England media tees off at ‘insipid’ Aussies in pre-Ashes blow

Ashes, Australia, Cricket, England, featured, T20 World Cup, The Ashes

The English media have predictably had a field day after Australia were humbled by eight wickets in a T20 World Cup thrashing, in an early psychological blow ahead of this summer’s Ashes series.

It might be a much shorter format than the five-day, five-match series that will take place on Australian shores this summer, but the manner in which Australia were dismantled – the victory with 50 balls to spare their heaviest ever by balls remaining in a T20I – bears an eerie resemblance to another limited-overs thrashing inflicted by England before their famous Ashes triumph in 2005.

Back then, the Aussies were thrashed by 100 runs – their heaviest T20I defeat by runs – with Kevin Pietersen, who would go on to etch his name into Ashes folklore with his fifth-Test century, the star of the show.

“The last time England’s T20 team treated Australia with this much contempt, they used the result as a springboard to win the Ashes,” wrote The Mail on Sunday cricket writer Lawrence Booth, voicing the thoughts of many English fans now daring to dream.

“If the leap from Dubai to Brisbane is a big one, then Australian fast bowler Pat Cummins did confess before this game, with the urn in mind, that it would be ‘great to get one on the board’ against the old enemy.

“To the delight, no doubt, of two England captains – not just Eoin Morgan but Test skipper Joe Root, watching from afar – the Australians did not get a look-in.”

>> Australia vs England: as it happened

Such was the dominance of England’s performance that The Times cricket correspondent Simon Wilde felt compelled to very nearly show Australia the rarest of emotions from English cricket supporters towards their biggest rival: pity.

“Don’t ever, ever feel sorry for Australian cricketers, but it was damned hard not to in Dubai this balmy night,” Wilde wrote.
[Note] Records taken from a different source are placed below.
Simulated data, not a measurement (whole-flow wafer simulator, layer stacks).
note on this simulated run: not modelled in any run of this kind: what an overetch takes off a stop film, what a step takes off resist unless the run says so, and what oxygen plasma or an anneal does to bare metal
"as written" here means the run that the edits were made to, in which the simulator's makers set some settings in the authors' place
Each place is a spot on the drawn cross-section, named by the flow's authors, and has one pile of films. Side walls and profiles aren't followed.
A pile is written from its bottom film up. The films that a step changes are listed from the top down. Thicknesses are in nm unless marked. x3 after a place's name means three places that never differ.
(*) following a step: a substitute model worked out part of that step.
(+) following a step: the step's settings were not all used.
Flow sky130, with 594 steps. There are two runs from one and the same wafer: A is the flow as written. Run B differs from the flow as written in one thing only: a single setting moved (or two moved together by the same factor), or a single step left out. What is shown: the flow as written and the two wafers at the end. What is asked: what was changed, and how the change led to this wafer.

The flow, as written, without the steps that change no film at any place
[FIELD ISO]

“Eoin Morgan’s breathtakingly efficient team stripped the old enemy of every last vestige of dignity. They blew them away with the ball, and then pummelled them with the bat.

“It was all-out aggression of a sort that Australia specialise in themselves but they did not like being on the other end of it, especially the contempt with which their vaunted fast men were treated.”

Eoin Morgan and Aaron Finch shake hands.

Captains Eoin Morgan and Aaron Finch shake hands following England’s big win over Australia at the T20 World Cup. (Photo by Michael Steele-ICC/ICC via Getty Images)

Booth described the Australian batting performance as “strangely insipid”, with Aaron Finch’s men limping to 5/57 after 14 overs… a run rate just over four an over. Early wickets didn’t help, but with Finch content to rotate the strike and bat deep into the innings for a 49-ball 44, it took a late onslaught from bowlers Pat Cummins and Mitchell Starc, and all-rounder Ashton Agar, to see Australia even reach triple figures.

Writing in the Telegraph, chief cricket writer Scyld Berry echoed those thoughts, noting that “such an assertive statement can only do England good” ahead of the Test tour.

“Ever since Sir Ian Botham roared in 1981 and they quaked, Australian cricketers have never liked being bullied… providing Australia do not clobber England in the World T20 knockout stages, England will take some momentum into the Ashes, even if that is a quality which lasts no more than an hour in the heat of battle renewed.”

While Chris Jordan was a shock choice for Player of the Match honours, the twin pillars that dismantled Australia will both be on the plane down under once the World Cup concludes. Jos Buttler’s breathtaking 32-ball 71 with the bat, and Chris Woakes’ superb spell of bowling in the PowerPlay, rent the Aussies asunder, and should see both players head into the Tests chock full of confidence.

“If they [Buttler and Woakes] can bottle their fearless self-belief in Dubai and blend it with discretion in playing themselves in, England will have a core, a hard core, wobbly though their top order may be,” Booth opined.

“With Ben Stokes at five, followed by Bairstow (ahead of Ollie Pope), Buttler and Woakes, England can put challenging totals on Australian scoreboards.”

Having forced his way back into England’s shortest-format setup after years out, Woakes’ success bodes well for his chances of doing likewise to the Test attack. The seamer appeared in just one of England’s summer Tests against New Zealand and India at home, with newcomer Ollie Robinson a standout performer alongside the great James Anderson.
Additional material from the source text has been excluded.